You are here
LITTLE ROCK, Ark. -- Murphy Oil Corp.'s first-quarter profits were up nearly 12 percent as international crude prices allowed the Arkansas oil driller to get top dollar for its reserves, reported the Arkansas News Bureau.
The El Dorado, Ark.-based oil company, which operates nearly 700 gasoline stations at Wal-Mart locations, also said that record-high pump prices will boost the company's quarterly profits for the rest of the year.
For the period ended March 31, Murphy reported net income of $98.2 million, compared to $87.1 million a year ago. Murphy's revenue rose 31 percent to $1.65 billion, compared to $1.26 billion a year earlier.
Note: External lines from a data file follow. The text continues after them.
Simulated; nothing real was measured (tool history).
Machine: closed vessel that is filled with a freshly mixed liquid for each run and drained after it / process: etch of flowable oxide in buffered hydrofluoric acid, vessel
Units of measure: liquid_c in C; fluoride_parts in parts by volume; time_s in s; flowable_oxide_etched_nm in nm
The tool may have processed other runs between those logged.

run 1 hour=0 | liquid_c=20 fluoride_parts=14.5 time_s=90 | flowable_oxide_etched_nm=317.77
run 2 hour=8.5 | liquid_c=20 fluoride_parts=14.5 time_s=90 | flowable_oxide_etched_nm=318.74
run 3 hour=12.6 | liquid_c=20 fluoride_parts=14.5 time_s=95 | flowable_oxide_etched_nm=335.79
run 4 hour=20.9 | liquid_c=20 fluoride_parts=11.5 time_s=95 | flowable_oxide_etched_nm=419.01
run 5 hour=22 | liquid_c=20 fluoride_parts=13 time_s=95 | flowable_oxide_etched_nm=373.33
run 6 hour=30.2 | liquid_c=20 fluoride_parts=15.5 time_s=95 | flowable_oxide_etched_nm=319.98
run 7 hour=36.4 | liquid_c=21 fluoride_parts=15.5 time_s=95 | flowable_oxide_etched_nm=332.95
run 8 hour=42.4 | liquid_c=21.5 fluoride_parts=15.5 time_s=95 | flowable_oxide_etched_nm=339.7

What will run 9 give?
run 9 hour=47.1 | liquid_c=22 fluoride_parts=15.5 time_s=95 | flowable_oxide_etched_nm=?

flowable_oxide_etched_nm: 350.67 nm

Higher earnings in the company's oil exploration and production were able to offset losses in refining and marketing operations and higher net costs from corporate functions, according to Claiborne Deming, Murphy's president and CEO.
"Based on stronger oil and gas prices in 2004, Murphy's first quarter consolidated earnings were the best since the second quarter of 2003," Deming said in a statement.
Record-high oil prices experienced in the first quarter were forecasted to weaken in the second quarter, "but have thus far held strong based on high demand and an effective curtailment of production by OPEC," he added.
Murphy also expects future earnings to continue climbing, forecasting second-quarter profits between 90 cents and $1.20 per share and daily oil production to spike up to 117,000 barrels of oil per day, according to the news source.
Murphy's refining and retail operation also will see stronger results in the second quarter, Deming said, with the completion of maintenance work at the company's Meraux, La.-based refinery and as more vacationers hit the road in the summer.